New report consolidates finances of the Church of England
The Church of England has published a new overview of its finances for the 10 years from 2004-2013, drawing together information from over 12,000 parishes, 44 dioceses, 41 cathedrals and three National Church Institutions (NCIs) into one place.
The report finds that the church's overall income in 2013 was just over £1.41 billion, over half of which was from donations from parishioners, fundraising and grants. It also shows that the majority of the income from the NCIs is from the Church Commissioners, an investment fund of around £6 billion which uses its returns to support the mission of the church across the country.
Carol Fletcher, Senior Financial Planner for the Church of England, said "Bringing together statistics from across the Church of England is a great way of showing the extent of what we do and how we function. Through our investments, trading income and of course the generosity of parishioners, we have been able to continue in our mission to be a Christian presence in every community."
The report also reveals:
- Weekly giving per parishioner has increased across the period of the study.
- Two thirds (67%) of the Church of England's income comes from parishes, 9% from dioceses, 9% from cathedrals and 15% from the NCIs (predominantly the Church Commissioners).
- Expenditure in 2013 was slightly higher than income, at just under £1.43 billion. Just over half of expenditure was for clergy stipends, clergy housing and parishes, and cathedral operating costs.
- Caring for church buildings, including cathedrals, represents 13% of overall expenditure.

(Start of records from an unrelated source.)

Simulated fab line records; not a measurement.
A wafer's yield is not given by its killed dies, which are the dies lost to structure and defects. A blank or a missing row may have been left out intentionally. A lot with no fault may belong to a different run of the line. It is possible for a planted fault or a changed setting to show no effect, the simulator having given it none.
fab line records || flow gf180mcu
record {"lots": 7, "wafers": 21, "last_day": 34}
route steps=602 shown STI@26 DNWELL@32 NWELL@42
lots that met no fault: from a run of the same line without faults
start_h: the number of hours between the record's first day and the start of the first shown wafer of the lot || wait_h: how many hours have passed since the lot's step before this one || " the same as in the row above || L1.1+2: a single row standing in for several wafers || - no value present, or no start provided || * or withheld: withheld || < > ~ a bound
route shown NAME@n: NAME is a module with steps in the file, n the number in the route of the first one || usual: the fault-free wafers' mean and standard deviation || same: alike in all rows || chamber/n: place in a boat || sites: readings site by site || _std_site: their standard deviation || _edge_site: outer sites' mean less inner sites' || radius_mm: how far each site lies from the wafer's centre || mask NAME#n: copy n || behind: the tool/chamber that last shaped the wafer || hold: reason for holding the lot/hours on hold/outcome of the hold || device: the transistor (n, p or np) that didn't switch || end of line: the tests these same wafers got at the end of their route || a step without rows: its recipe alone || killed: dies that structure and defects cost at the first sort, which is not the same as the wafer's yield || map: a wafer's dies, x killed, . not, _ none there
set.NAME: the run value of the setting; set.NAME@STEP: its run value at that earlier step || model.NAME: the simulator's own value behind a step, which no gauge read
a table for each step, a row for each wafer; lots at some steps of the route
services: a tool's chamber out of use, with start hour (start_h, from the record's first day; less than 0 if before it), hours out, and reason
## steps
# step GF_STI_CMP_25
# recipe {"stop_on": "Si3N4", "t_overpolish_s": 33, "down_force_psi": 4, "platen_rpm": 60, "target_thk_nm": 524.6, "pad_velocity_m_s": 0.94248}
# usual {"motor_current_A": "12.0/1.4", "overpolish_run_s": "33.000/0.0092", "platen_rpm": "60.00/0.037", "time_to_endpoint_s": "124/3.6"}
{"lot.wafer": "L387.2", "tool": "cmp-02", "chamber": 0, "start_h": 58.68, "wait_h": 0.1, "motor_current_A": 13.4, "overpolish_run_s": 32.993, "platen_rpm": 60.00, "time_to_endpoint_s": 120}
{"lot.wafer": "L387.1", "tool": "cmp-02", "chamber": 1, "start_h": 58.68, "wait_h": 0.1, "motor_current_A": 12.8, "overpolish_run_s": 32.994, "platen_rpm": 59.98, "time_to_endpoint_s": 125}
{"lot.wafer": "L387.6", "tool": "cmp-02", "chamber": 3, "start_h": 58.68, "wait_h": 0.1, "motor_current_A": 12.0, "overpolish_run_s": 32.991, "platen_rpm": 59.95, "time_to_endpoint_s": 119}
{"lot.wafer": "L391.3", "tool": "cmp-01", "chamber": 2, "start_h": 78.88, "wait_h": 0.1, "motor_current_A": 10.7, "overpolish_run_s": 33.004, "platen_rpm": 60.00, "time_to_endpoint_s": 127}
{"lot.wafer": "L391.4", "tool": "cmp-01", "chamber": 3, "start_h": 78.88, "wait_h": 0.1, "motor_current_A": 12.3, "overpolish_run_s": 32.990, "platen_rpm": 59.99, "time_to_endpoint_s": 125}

The report is available to download here.
The Church of England is made up of a number of distinct but interconnected organisations, all of which are independent bodies. The Financial Overview amalgamates the finances of the Church of England to show its scale as if it were one, consolidated organisation.
The three National Church Institutions covered by the report are
the Archbishop's Council, the Church Commissioners, and the Church
of England Pensions Board.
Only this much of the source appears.